Did you already get your TIN NUMBER? Did you fall in line? Was it traffic so you were late today? Anyways, let’s talk about the lesson that I really love to discuss with my students. FILIPINISM. Are you ready? In 3….2….1…. lights open!

Like all other language, English is quite a problem to all foreign learners. Some of the rules are easy to explain but some are just tricky and often cause problems and difficulty even for advanced students and teachers. We, Filipinos are very fond of using the English language especially when expressing our feelings on social media but some of us are not aware of the mistakes we are making.  The examples below are some of the common mistakes, we Filipinos make when using English. You can share them with your friends to avoid being made fun of in the future: 😉 hihihihihi

TIN NUMBER –  “ATE, MAY TIN NUMBER KA NA?” no…no…no… DO NOT SAY TIN NUMBER BUT “TIN”! Would you like to mean Tax Identification Number “Number”?


“Sorry I am late! It was TRAFFIC!” Well this may sound correct but it’s SO WRONG! Traffic refers to the flow of vehicles on a road or high way. So it is more proper to say:

“Oh! Sorry I’m late! There was a HEAVY TRAFFIC!”

“ANYWAYS” – for heaven’s sake! Why do we love the letter “S” so much that we always add it to the words we use. ANYWAY, ANYWAY, ANYWAY! Okay? Anyways, ohhh… I mean, anyway, let’s move on to the next word.

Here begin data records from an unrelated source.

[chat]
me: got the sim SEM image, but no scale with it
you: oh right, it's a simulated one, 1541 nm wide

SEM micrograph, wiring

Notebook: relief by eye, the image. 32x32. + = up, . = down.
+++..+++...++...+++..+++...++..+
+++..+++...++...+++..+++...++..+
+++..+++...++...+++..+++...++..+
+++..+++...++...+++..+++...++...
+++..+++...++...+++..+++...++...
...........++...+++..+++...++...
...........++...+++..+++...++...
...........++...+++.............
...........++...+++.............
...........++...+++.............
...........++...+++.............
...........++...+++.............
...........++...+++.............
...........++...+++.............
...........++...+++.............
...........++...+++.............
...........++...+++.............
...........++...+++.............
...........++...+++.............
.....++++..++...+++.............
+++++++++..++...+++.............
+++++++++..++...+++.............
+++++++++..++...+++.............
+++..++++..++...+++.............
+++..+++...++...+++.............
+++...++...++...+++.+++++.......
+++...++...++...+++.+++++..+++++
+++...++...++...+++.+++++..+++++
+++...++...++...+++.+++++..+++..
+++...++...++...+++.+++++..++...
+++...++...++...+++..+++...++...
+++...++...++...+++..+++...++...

OPEN AND CLOSE THE LIGHT – Seriously? Like a window? We should also open and close the like? What about saying “TURN ON OR TURN OFF THE LIGHT?” That will sound better! Hihihi

“FOR MY OPINION” – the most common mistake college students make. Often heard when someone’s reporting in front of the class. The correct term is: IN MY OPINION.

COMMIT A MISTAKE – We were bombarded by this phrase during my elementary days by our teachers.  I only found out it was wrong when I was corrected by my college professor!

“Hey, girl! You should say: MAKE A MISTAKE instead!”

“CAN YOU REPEAT THAT AGAIN?” – Redundancy at its finest! It is better to say the following:

  • I’m sorry?
  • Excuse me? I didn’t get what you said.

“IT’S MORE HARDER….THAT’S MORE BETTER” – Degree of adjectives. Always remember that ER in the end of the word means more so no need to add the word more when you use the words SMARTER, BRIGHTER, COLDER, BOLDER and all other adjectives that ends with ER.  It will be better!

And of course….. the most common term students hear at schools:

FALL IN LINE…. Oh no! teachers should rather say:

“Stand in a queue” or “line up” or “make a line”

Since most Filipinos are not aware of these corrections, these wrong terms and phrases have appeared to be acceptable but in the English speaking world, this should be avoided. They have to be corrected and to be taught to promote the good use the language as well as to be understood better.

So now that you know about it, kindly spread this to your friends! Let them find the common errors that they must have been possibly making for a long time! 😉

Share with your friends!

Rosalyn Bautista

Ro, a crazy teacher and aspiring traveler. She loves interacting and dealing with different people. Observing their behaviours, knowing their stories and writing about them.

11 thoughts on “Common mistakes Filipinos make when using English”

  1. Having lived with Filipinos for almost 10 years now, I have notices a few more mistakes that they commonly make.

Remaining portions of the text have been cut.